16. Another issue which arises for consideration before this Court is as to whether, this Court while exercising jurisdiction under Article 226 of the Constitution of India can ascertain and quantify the alleged damages and grant the monetary compensation of INR 60 Lakhs as prayed by the petitioner. The Division Bench of this Court in W.P. No.32164/2025 vide order dated 28.08.2025 has held as under:

          "This Court in exercise of power under Article 226 of the Constitution of India cannot adjudicate the quantum of damages, therefore, liberty is granted to petitioners that if so advised, then they may file a civil suit for recovery of damages. It is made clear that this liberty has been granted without adjudicating as to whether the university has committed any illegality or not. If the suit is filed, then the same shall be decided after considering the case of plaintiffs/petitioners as well as university/defendant."

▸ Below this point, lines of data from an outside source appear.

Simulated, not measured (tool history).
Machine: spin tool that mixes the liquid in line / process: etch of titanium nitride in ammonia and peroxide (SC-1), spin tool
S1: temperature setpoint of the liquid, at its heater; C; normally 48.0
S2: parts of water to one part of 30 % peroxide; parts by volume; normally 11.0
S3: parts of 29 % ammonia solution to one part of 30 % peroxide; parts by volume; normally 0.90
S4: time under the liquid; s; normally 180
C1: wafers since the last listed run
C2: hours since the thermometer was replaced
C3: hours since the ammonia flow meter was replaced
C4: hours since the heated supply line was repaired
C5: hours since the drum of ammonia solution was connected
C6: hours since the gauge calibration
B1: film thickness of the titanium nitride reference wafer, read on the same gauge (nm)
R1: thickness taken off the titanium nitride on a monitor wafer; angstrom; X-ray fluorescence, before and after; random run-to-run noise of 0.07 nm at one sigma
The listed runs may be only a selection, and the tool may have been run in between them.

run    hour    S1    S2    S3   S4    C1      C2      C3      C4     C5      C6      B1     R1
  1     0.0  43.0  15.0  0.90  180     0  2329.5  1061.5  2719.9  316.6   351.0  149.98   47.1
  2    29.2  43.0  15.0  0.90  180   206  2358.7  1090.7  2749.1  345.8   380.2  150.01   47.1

          [Emphasis Supplied]

17. Similarly, the Co-ordinate Bench of this Court (Principal Seat at Jabalpur), vide order dated 06.11.2012 passed in W.P. No.5849/2002 has held as under:

          "The issue regarding ascertainment of damages is beyond the scope of this Court under Articles 226 and 227 of the Constitution of India. The issue regarding awarding or ascertaining the damages can only be quantified after adducing proper evidence in the event of instituting such a case before the appropriate court.

          In view of the aforesaid, the petition filed by the petitioners is disposed of with liberty to the petitioner to take up appropriate proceedings before the appropriate court, in case so advised."

18. Another Co-ordinate Bench of this Court at Indore, vide order dated 14.08.2024 in W.P. No.15877/2024 has held as under:

          "4. In so far as the relief of grant of compensation in the sum of Rs.50,00,000/- is concerned, the same cannot be awarded in a Writ Petition under Article 226 of the Constitution of India. The amount of damages, if any, can be ascertained only after leading of evidence and affording opportunity to the concerned parties in that regard and firstly upon recording of a finding that there has been any negligence on part of any of the respondents due to which the petitioner has suffered damages which can be compensated in terms of money. The appropriate remedy for the petitioner is hence not this petition but a duly constituted civil suit before the Civil Court."

          [Emphasis Supplied]

19. It would thus be seen that the consistent view of the Division Bench as well as Co-ordinate Bench of this Court has been that adjudication and quantification of damages can be done only by leading evidence and upon recording of finding by the Civil Court.

20. Therefore, in the considered opinion of this Court, the determination of negligence in the present matter and quantification of damages would require examination of factual aspects, such as the precise location of barricades, availability of street lighting, the speed and manner of driving of the deceased, and whether contributory negligence was involved, along with other relevant factors which would be required to be duly proved for the purpose of quantification of damages of INR 60 Lakhs as claimed in the present petition. In view of the above, this Court is of the considered opinion that the claim raised by the petitioner involves adjudication of disputed questions of fact and which are required to be established before a competent civil court by leading appropriate evidence.

21. Accordingly, the present writ petition is declined to be entertained by this court and stands dismissed and disposed of. However, the petitioner is granted liberty to avail appropriate remedy before the competent civil court or any other forum available in law, if so desired. It is made clear that in case the petitioner files a civil suit, she would be entitled for the benefit of Section 14 of the Limitation Act, 1963 for the period spent by her in the instant proceedings before this Court and all the contentions raised in the present writ petition are kept open to be urged before such forum, and the same shall be decided on their own merits without being influenced by any observation made in this order.

22. With the aforesaid, the writ petition stands disposed of.

23. Pending application(s), if any, shall also stand disposed of.